The van Amstels, who identify as spiritual, told the Washington Post that they have always felt welcome in their predominantly Mormon community. “Not once have I been treated like how this woman treated us,” van Amstel said of the substitute teacher.

Meanwhile, the state of Utah has also moved to get rid of anti-LGBTQ policies in recent years. In 2017, the state repealed a law prohibiting the “advocacy of homosexuality” in schools, which, according to LGBTQ rights advocates, prevented many teachers from even mentioning LGBTQ people.

But while Utah and the Mormon church have been loosening anti-LGBTQ stances, the Trump administration has been moving in the opposite direction. Since the president took office, his administration has banned trans people from serving in the military, and rescinded an Obama-era guidance telling schools to let students use the bathroom consistent with their gender identity. In a brief filed in the landmark LGBTQ rights case R.G. & G.R. Harris Funeral Homes Inc. v. EEOC — one of three cases being considered together by the Supreme Court — the administration is asking the Court to find that employers can discriminate based on sex stereotypes as long as they do so for both men and women, which would open the door to anti-LGBTQ discrimination in the workplace and elsewhere.

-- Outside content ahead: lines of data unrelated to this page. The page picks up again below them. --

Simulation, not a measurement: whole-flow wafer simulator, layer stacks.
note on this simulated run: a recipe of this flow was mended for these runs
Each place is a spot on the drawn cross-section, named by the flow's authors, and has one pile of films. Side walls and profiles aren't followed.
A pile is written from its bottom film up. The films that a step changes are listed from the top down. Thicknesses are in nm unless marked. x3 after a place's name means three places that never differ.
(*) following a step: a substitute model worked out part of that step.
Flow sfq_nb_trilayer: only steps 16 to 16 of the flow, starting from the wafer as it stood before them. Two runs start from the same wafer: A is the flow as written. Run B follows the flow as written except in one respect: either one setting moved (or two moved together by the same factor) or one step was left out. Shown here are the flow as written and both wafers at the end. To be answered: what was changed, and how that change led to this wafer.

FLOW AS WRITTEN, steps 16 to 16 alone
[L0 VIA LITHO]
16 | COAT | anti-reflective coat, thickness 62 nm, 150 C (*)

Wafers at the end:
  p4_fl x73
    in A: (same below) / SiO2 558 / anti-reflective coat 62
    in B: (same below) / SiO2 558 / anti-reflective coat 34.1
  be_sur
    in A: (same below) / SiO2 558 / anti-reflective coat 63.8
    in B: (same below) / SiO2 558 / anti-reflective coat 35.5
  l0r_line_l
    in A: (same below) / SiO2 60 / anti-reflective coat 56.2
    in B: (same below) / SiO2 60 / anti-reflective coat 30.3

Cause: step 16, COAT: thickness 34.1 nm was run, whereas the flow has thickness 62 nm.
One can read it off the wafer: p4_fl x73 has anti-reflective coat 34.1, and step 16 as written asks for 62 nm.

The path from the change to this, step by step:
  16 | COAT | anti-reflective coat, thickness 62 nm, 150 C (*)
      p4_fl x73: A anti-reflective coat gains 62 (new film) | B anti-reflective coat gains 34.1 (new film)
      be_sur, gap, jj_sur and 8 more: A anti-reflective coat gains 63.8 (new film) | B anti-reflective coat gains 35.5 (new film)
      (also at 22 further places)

And in November, Trump’s Department of Health and Human Services proposed a rule that would allow foster care or adoption agencies to turn away prospective parents if they are gay or trans. The rule would affect LGBTQ prospective parents, who are disproportionately likely to form families through adoption. It could also make it harder for the 400,000 children in the US foster care system to find homes.

Proposals like these can also embolden people to express anti-LGBTQ views, Brogan-Kator, the Family Equality policy officer, told Vox: “The president is doing it. The government is doing it. It gives permission to bring your bigotry out and make it visible for all to see.”

For the van Amstels, the incident with the teacher has led to an outpouring of support both on social media and in their community, according to the Tribune. Neighbors even decorated their home with paper hearts that say “We love you” and “We support you.”

But with changes at the federal level, LGBTQ Americans could become more vulnerable to the kind of treatment that their son experienced, and could have less legal recourse if they try to challenge it.